In the matter of the horizontal (diversity), music educators are likely to agree that we want every member of American culture to have the capacity to share the heterogeneous musical treasures afforded by this perhaps most bounteous of all cultures. Would we be willing to consider people musically literate in our culture if they had no idea of what was going on at, say, a Fourth-of-July band concert? Or had no notion o what was transpiring at a jazz festival? Or were so bewildered by computer-generated music as to have no idea of how to begin to process it? Or had no awareness of musical traditions other than those in the West? We might say that these people are literate, but only about whatever particular music they happen to know how to experience. Are we willing to settle for this as a viable definition of literacy and as a viable expectation for music education outcomes? Most of us are not likely to settle for this definition and would adopt a broader view as to what reasonably constitutes musical literacy in a multimusical culture such as ours.
Multimusical Culture
The term "multimusical culture" describes what actually exists in modern America more accurately than the more common term "multicultural music." The term "multicultural music" glosses over the fact that there exists an identifiable American culture, rooted in Western traditions yet enhanced by all the many world traditions that give the particular flavor and distinctiveness to this nation. We are a culture--a very special culture with identifiable characteristics. We have many musics within our culture-we are a multimusical culture. How, then, do we help our citizens achieve the kind of musical literacy relevant to full membership in our unique culture? Musical literacy in this case means the ability to share the many types of musical experience available in our multimusical culture-the ability to understand them and engage appropriately with them so that we can enjoy and cherish them.

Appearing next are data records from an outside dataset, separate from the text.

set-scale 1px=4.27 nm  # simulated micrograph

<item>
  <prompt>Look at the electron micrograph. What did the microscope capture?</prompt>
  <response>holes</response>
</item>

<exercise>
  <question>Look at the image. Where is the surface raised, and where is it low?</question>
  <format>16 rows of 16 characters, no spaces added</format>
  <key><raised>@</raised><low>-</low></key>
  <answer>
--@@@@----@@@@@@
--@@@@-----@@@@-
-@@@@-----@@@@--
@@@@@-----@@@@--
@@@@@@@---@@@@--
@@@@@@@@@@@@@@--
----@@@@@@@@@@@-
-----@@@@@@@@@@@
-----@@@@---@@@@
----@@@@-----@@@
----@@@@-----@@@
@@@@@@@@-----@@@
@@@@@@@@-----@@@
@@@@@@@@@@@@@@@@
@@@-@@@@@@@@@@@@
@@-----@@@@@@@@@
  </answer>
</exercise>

It would be easy to help everyone achieve such literacy if we were a "unimusical" culture (there are very few of those left in the world) or if we were a culture heavily dominated by one particular music (there are somewhat more about those). The unique factor in American culture, and therefore the unique challenge for American music education, is that there are so many musics in our culture that it would be impossible to begin to do justice to all of them even if we were given the time for music instruction that we feel we should have.
Three Musical Needs
We need some principle here, some way to break through the dilemma we face in having to satisfy three equally urgent musical needs. First, we need to honor, preserve, and propagate for everyone in America the musical traditions of the Western world--the culture in which the United States exists and in which it has its historical roots. To minimize or abandon those traditions would be to minimize or abandon our own cultural identification as a nation. We would not dream of suggesting to nations outside the West that they should minimize or deemphasize their historical musical cultures. In fact, we worry terribly, or should worry terribly, that some third-world countries might be doing just that in their attempts to "modernize," which is, in our world, a euphemism for "Westernize." Equally, we should not dream of de-emphasizing our own history and its musical achievements.
But that brings us squarely against the second urgent musical need--to honor and preserve the varieties of musics of the many cultural subgroups in America. The peculiarly American cultural reality is precisely captured by these two musical needs--that we are a culture with a particular identification and also a culture with multitudinous identifications, each aspect requiring our respect, devotion, and loving protection. The uniqueness of the American experience as a whole is its need to keep in balanced tension (a nice oxymoron) a devotion to national unity and also a devotion to subcultural, personal associations. Music must do the same.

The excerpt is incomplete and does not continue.